The 3rd of May, has been set aside annually by the United Nations, to be globally commemorated as the World Press Freedom Day. The World Press Freedom Day was proclaimed by the UN General Assembly in December 1993, following the recommendation of UNESCO’s General Conference. Since then, 3 May, the anniversary of the Declaration of Windhoek is celebrated worldwide as World Press Freedom Day.

At its core, the World Press Freedom day gives an opportunity for at least, the following:

  • A celebration of the fundamental principles of press freedom;
  • An assessment of the state of press freedom throughout the world;
  • A defense of the media from attacks on its/their independence;
  • A platform to pay tributes to journalists who have lost their lives in the line of duty.

World Press Freedom Day 2019: Media for Democracy: Journalism and Elections in Times of Disinformation

This year, 2019, the theme of the World Press Freedom Day is “Media for Democracy: Journalism and Elections in Times of Disinformation.” The theme seeks to discuss current challenges faced by media in elections, along with the media’s potential in supporting peace and reconciliation processes. The Day will also examine concerns such as the safety of journalists and how they can better push back against a growing climate of disinformation. In the words of the Secretary-General of the United Nations, António Guterres, “No democracy is complete without access to transparent and reliable information. It is the cornerstone for building fair and impartial institutions, holding leaders accountable and speaking truth to power.”

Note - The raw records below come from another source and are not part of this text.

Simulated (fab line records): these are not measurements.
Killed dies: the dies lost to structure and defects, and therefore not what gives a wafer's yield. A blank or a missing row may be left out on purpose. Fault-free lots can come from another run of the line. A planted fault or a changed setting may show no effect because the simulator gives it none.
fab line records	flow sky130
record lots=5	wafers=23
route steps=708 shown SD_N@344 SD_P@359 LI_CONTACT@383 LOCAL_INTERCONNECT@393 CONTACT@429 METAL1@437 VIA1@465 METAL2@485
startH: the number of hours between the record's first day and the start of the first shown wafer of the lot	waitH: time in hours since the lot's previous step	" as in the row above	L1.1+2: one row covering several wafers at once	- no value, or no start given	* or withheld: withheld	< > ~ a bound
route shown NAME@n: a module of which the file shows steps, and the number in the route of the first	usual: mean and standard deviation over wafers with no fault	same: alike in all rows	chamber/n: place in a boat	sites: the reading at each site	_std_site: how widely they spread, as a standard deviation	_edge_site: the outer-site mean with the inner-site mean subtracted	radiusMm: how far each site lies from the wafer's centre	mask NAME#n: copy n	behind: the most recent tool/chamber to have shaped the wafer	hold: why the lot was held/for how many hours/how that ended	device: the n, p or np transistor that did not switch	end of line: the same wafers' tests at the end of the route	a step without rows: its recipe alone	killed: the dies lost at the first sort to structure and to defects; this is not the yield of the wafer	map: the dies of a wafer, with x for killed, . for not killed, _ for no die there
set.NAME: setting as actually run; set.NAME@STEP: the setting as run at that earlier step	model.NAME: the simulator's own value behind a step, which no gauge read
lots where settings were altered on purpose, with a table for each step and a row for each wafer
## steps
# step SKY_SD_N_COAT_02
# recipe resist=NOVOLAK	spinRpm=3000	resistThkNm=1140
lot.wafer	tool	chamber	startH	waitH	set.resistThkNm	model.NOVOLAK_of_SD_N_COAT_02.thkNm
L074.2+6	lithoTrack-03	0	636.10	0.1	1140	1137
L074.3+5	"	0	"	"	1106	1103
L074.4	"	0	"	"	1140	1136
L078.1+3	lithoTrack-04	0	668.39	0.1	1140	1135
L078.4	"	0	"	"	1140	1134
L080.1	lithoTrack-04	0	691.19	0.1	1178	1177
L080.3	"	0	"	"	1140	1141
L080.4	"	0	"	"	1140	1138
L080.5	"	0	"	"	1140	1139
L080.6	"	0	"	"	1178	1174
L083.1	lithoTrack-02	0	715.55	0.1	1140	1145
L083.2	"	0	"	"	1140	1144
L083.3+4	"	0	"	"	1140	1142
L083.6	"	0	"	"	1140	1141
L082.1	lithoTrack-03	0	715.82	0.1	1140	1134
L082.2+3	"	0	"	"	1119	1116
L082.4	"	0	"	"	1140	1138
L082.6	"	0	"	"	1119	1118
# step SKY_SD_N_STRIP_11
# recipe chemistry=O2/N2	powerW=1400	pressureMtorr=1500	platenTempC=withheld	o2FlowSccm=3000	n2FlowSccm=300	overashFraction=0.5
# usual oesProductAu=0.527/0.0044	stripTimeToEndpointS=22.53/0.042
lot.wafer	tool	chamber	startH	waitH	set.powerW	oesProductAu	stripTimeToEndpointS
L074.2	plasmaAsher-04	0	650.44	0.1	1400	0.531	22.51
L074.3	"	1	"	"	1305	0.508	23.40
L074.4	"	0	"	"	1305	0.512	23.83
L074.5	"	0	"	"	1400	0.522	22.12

This year, the event will span the duration of three days; 1st to 3rd of May, 2019, and will take place at the Headquarters of the African Union in Addis Ababa, Ethiopia. Given that the overall theme of the event will be, the role of media in elections and democracy, it is inevitable that the event will provide a wide range of sessions (plenaries, debates, lightning talks, etc.) which will address different aspects of the overall theme. The event will also provide a platform for multiple actors to exchange on current issues, threats and achievements concerning freedom of the press.

In addition, the event this year, will also host an academic conference on the safety of journalists which will allow researchers from different disciplines to share and discuss recent research. This will be the fourth edition of the conference, aimed at bridging the gap between academic research, policy-making and journalism. In continuation with the traditions of previous years, the WPFD will host a Youth Newsroom, which will bring on board young journalists and journalism students to cover the event and expand their reporting skills.

The attendance of high profile guests and high level government representatives, such as the UNESCO Director-General, Audrey Azoulay, is expected. Other expected Participants include representatives of civil society, media organizations, professional associations, academia and the judiciary. On 2 May, the UNESCO Director-General will award the UNESCO/Guillermo Cano World Press Freedom Prize to an individual or organization that has made an outstanding contribution to the defence of press freedom.

The 26th celebration of World Press Freedom Day is jointly organized by UNESCO, the African Union Commission and the Government of the Federal Democratic Republic of Ethiopia. This year’s theme “Media for Democracy: Journalism and Elections in Times of Disinformation” discusses current challenges faced by media in elections, along with the media’s potential in supporting peace and reconciliation processes.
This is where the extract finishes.